Archiving WWW Sites
Union College, Schenectady, NY
May 12-14, 2002

Preliminary Report on the May 2002 Workshop 
(click here for the flipchart pages from the workshop)

This workshop investigated the feasibility and mechanisms for archiving, storing, and retrieving an institutional WWW site for long-term preservation and access.  The applicability of the results to the more general problem of archiving digital business records, communications, and student records of a college could follow from this discussion.
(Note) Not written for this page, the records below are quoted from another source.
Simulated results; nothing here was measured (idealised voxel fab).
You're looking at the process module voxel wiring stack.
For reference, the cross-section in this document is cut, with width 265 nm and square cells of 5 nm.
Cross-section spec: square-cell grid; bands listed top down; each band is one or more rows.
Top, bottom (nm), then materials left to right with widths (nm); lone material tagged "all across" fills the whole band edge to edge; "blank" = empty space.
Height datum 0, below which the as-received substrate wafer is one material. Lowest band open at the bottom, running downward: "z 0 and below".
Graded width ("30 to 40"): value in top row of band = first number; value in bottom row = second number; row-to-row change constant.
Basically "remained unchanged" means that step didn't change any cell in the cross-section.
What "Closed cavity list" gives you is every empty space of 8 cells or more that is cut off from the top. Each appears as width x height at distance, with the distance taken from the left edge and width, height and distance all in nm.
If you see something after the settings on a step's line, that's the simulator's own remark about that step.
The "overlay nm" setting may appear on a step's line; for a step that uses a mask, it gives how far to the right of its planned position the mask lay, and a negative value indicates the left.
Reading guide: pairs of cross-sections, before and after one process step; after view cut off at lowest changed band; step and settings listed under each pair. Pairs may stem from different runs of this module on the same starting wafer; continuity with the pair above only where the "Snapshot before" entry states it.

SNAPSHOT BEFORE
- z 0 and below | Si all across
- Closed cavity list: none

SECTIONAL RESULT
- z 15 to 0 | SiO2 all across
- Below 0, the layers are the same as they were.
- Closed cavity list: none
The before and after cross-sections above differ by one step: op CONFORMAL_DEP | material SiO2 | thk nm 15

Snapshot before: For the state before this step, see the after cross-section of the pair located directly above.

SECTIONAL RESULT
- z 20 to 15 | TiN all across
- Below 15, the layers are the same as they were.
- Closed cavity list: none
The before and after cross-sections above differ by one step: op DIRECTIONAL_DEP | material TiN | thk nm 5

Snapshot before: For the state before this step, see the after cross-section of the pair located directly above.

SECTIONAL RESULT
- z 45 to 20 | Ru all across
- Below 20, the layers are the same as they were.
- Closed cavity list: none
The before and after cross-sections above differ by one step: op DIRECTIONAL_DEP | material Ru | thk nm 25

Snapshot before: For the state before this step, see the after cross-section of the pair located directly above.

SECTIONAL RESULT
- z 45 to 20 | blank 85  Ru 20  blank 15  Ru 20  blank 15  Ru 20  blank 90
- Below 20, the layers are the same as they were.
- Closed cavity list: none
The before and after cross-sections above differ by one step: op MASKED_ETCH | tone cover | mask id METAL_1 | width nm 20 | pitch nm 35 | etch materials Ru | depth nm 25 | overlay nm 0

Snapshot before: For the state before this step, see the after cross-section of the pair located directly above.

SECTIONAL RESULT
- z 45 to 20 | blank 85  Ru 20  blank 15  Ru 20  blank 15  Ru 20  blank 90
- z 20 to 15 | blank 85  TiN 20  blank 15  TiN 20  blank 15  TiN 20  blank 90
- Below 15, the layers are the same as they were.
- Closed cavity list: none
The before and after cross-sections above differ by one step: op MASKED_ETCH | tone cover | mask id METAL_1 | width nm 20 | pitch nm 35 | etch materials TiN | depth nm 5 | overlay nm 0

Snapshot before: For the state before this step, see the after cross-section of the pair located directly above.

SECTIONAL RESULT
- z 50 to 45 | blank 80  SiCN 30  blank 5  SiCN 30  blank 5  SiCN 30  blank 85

The initial plan for the 2-day workshop was the identification of the major issues in web archiving, including but not limited to the following:

  • Identify the various reasons for wanting to archive web-based materials; 

  • Identify archival storage and retrieval mechanisms: 
      i. archival media; 
      ii. archival file types; 
      iii. file type descriptions; 
      iv. method of transfer and backup; 
      v. retrieval and read software and hardware; 
      vi. duplicating software and hardware.

  • Identify the nature and content of WWW site documents and other files that should be considered for archiving; 

  • Identify types of linked subsections to be routinely archived, and the degree of functionality (i.e. hyperlinks) desired or needed in the archive; 

  • Investigate longevity and stability of available storage media; 

  • Investigate longevity and stability of available read/write mechanisms. 

  • Address copyright and intellectual property issues.

A very useful introduction to the issues of web archiving can be found in "Web-archiving: an introduction to the issues," presented by Catherine Redfern to the DPC Forum: Web-archiving: managing and archiving online documents and records on March 25, 2002. 

Outline of the workshop

The first morning was spent defining what is a web site, from both a social (information) standpoint, and a technical standpoint.  There is no such thing as "the" college web site.  There are many sites, folded in and through each other, and having many different levels of software and hardware dependency.  Linking also complicates this picture.  So, when the question is asked whether and how we can archive the college web site, we need to spend some time and thought on just exactly what this means, and which parts really deserve to be, or even can be, archived for long-term preservation.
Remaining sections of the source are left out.